Growing up, I always found runners to be a peculiar bunch.
Having played football, basketball, baseball and a little hockey, I thought the cross country kids must have had some kind of chemical imbalance to make them want to run through the woods or through a random field somewhere.
No ball? No score? Nothing?
“So let me get this straight, you just ... run?” I would inquire of them, baffled by the whole pursuit.
My outlook on running has changed. I get it now.
In the past 12 months, it has become something I never would have envisioned — my source of regular exercise.
I’m not sure what prompted that change, but running has given me a chance to be outdoors, to clear my mind and push myself to the limit.

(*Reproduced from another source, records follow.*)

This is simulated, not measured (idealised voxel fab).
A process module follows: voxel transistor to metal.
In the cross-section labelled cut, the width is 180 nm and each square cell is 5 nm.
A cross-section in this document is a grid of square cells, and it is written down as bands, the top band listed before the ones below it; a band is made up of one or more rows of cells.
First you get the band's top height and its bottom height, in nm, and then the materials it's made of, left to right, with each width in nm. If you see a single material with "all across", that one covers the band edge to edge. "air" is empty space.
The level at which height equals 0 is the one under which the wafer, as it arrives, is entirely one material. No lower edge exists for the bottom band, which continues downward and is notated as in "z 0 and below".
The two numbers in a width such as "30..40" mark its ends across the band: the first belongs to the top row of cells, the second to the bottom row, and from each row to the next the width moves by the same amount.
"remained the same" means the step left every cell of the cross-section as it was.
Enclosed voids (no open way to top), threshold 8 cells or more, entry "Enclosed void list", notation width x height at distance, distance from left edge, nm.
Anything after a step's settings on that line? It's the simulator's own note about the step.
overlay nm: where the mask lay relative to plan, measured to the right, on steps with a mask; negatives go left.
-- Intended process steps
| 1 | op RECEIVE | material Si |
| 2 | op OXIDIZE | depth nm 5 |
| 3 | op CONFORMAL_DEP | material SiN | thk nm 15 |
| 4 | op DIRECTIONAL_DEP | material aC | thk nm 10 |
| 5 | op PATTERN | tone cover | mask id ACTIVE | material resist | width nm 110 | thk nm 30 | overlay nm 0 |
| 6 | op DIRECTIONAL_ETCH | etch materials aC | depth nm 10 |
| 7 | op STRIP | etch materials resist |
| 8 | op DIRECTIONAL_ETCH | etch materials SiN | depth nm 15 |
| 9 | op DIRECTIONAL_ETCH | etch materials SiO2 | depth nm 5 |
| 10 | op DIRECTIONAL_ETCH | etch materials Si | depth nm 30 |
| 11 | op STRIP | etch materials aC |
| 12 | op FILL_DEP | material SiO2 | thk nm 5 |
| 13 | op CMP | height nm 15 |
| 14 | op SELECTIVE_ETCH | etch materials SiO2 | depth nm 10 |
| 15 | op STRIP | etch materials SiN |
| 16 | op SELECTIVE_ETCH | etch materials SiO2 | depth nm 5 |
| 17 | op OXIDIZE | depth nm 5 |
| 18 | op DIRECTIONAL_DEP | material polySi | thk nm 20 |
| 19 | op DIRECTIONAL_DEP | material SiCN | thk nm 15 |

Let me be clear, I’m not setting any land speed records, and I have absolutely no interest in running marathons or half marathons or anything of the sort.
Seriously, a marathon? Do you know why they call it that? In about 490 B.C., some Greek guy named Pheidippides ran 26 miles from the site of a battle in Marathon to Athens.
Then he dropped dead.
I’m not into sports with casualty rates. And I’m especially not into sports that killed the first person to ever try them.
But I have to say, I feel an overwhelming sense of satisfaction when I return home, sweaty and utterly gassed from a great run. Turns out, those cross country kids knew something I didn’t — there’s gratification in exhaustion.
But that level of physical exertion, like most occasions, requires the appropriate musical accompaniment.
Researchers in England recently spent years looking at the links between exercise, heart rates and musical tempo and found that uptempo music — songs with about 125 to 140 beats per minute — can improve your athletic performance.
To put it more plainly, it is unlikely that throwing on the latest Bon Iver or She & Him record is going to produce your best mile time or bench press weight.
This week, songs to help you push through the pain and help you on those sluggish mornings when watching “National Treasure” on cable sounds better than going for a run or heading to the gym.
Just get out there. You’ll be glad you did.
• White Rabbits, “Percussion Gun” — The drums on this track are relentless. Learn from them.
• Trent Reznor and Atticus Ross, “In the Hall of Mountain of the Mountain King” — Featured in the rowing scene of David Fincher’s “The Social Network,” Reznor and Ross’ remix of Norwegian composer Edvard Grieg’s classic will leave you feeling epic.
• Does It Offend You, Yeah?, “We Are Rockstars” — Will this song put a little extra skip in your step? “Yeah!”
• The Go! Team, “The Power is On” — Wisely used by the NFL in one of its recent public service campaigns.
• Kanye West, “POWER” — A march masquerading as a pop song. Kanye is a genius.
• Jay-Z, “On To The Next One” — Jay-Z helps you keep the pace. Rhythmic and entrancing.
• TV on the Radio, “Wolf Like Me” — A song that makes you feel out of control in all the right ways.
• Queens of the Stone Age, “No One Knows” — A swaggering, aggressive, in-your-face rock song. Every workout playlist needs one. Or five.